Opinion needed on a fighting system

If she gets into street fights on a regular basis (to say nothing of "every day"), she has very poor judgment, and isn't someone I want to learn anything from. Not even physical fighting skills.

I posed that question as a joke. I was trying to come up with something that might explain how someone with only a year and a half of experience could be qualified to teach ANYTHING. The only thing I could come up with is if she packed a lot of real-world application into that short amount of time.
 
The OP's question was about our opinions on a "fighting system," not on a "de-escalation system." Therefore, unless the woman with 1.5 years of experience has been in a lot of fights for that short amount of time, I was advising him to steer clear.
We don't know what her prior experience is. If she has some effective training and experience prior to that, including techniques and principles that align with this system, then a year and a half is perhaps sufficient for her to be able to transmit the key elements.
 
It is easier to tell with fighting because you punch kick and grapple under pressure in training. You see it work or not work.

You don't really competitively train talking. The best you get is pretending to deescalate. But is has no real effect on the outcome.

If you look at sales. The take their talking techniques. Apply them. Succeed or fail. Then refine those techniques. Then you pay the big money to a guy with the proven track record.

Real skills.

The martial arts version is like banging two rocks together.
This is a big part of the problem for teaching these things. No matter how hard we try, we simply cannot accurately simulate in a controlled environment how these work (or don't). The techniques that work depend upon activating and bypassing parts of the brain, cognitive processes, and such. Since the brain we'd expect to deal with (in cases where de-escalation applies) would be under the control of the limbic system (emotional hijacking), we'd have to figure out how to get a student totally pissed off and then use the de-escalation techniques to try to avoid them hitting us. As you said, not really an option.

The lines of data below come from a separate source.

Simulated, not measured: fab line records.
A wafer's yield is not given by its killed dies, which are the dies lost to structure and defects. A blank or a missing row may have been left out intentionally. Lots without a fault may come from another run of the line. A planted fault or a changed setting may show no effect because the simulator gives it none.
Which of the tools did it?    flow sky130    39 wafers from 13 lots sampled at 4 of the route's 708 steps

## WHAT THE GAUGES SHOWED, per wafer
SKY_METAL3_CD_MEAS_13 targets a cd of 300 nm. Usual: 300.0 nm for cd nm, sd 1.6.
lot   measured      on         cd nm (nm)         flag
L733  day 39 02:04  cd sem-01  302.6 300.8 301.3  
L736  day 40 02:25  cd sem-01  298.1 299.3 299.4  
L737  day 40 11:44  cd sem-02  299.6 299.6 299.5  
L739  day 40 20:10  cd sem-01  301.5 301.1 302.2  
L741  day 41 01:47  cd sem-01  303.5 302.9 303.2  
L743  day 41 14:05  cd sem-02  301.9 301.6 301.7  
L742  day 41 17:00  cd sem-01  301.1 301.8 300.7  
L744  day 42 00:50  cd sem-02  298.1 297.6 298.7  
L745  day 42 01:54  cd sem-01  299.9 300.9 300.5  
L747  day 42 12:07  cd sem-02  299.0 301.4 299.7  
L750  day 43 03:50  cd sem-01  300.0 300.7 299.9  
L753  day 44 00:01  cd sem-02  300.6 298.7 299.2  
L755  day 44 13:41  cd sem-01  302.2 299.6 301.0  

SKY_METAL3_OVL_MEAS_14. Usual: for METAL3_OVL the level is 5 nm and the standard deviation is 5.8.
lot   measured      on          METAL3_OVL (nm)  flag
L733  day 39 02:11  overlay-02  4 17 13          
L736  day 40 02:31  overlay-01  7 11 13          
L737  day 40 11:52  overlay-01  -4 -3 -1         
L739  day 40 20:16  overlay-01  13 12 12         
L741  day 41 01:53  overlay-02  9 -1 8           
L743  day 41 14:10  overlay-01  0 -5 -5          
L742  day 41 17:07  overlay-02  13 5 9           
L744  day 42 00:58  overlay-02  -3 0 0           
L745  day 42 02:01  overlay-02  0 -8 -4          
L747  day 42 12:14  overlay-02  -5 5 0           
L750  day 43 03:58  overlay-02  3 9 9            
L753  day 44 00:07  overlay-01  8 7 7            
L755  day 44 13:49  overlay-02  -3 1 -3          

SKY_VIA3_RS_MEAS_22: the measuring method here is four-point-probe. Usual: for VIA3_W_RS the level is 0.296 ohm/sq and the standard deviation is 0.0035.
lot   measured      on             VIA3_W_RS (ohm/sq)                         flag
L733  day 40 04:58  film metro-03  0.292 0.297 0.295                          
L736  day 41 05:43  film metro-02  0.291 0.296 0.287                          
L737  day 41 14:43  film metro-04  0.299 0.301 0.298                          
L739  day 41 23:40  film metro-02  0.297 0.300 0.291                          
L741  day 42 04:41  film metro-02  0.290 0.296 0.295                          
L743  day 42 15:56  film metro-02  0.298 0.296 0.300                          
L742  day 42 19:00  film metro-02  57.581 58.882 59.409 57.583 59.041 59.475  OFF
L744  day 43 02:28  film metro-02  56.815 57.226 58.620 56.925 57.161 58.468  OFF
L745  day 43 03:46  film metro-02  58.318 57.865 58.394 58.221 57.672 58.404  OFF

We don't, however, have to depend only upon sources like Verbal Judo. Psychologists study these exact problems for us, so we can draw on what they've learned. Their findings will draw from controlled environments (lab experiments) and reviews of real-life scenarios. They can give us more than a guess as to what is likely to work. I'm actually working on a review of the research in these areas, looking for material to use in teaching about cues, de-escalation, exiting a physical confrontation (what I refer to as "late de-escalation"), etc.
 
It depends. It depends on her career and what she means by fights. I use certain martial arts techniques almost everyday (locks and such), and then less often but still regularly, strikes and takedowns due to my career. I then use to tactics, mindset etc taught in these systems every day. Some careers, LEO, Corrections, etc mean that you may simply not have the option to avoid conflict. If I am not mistaken the "train the trainer" for this particular system is only available to active LEO and Corrections.

Also these systems, in total, also use "target hardening" (proper use of observation, keeping in my tactical considerations etc) to try an avoid the situation from becoming a fight. Now whether the instructor here will go over those skills in a seminar, that is the bigger question.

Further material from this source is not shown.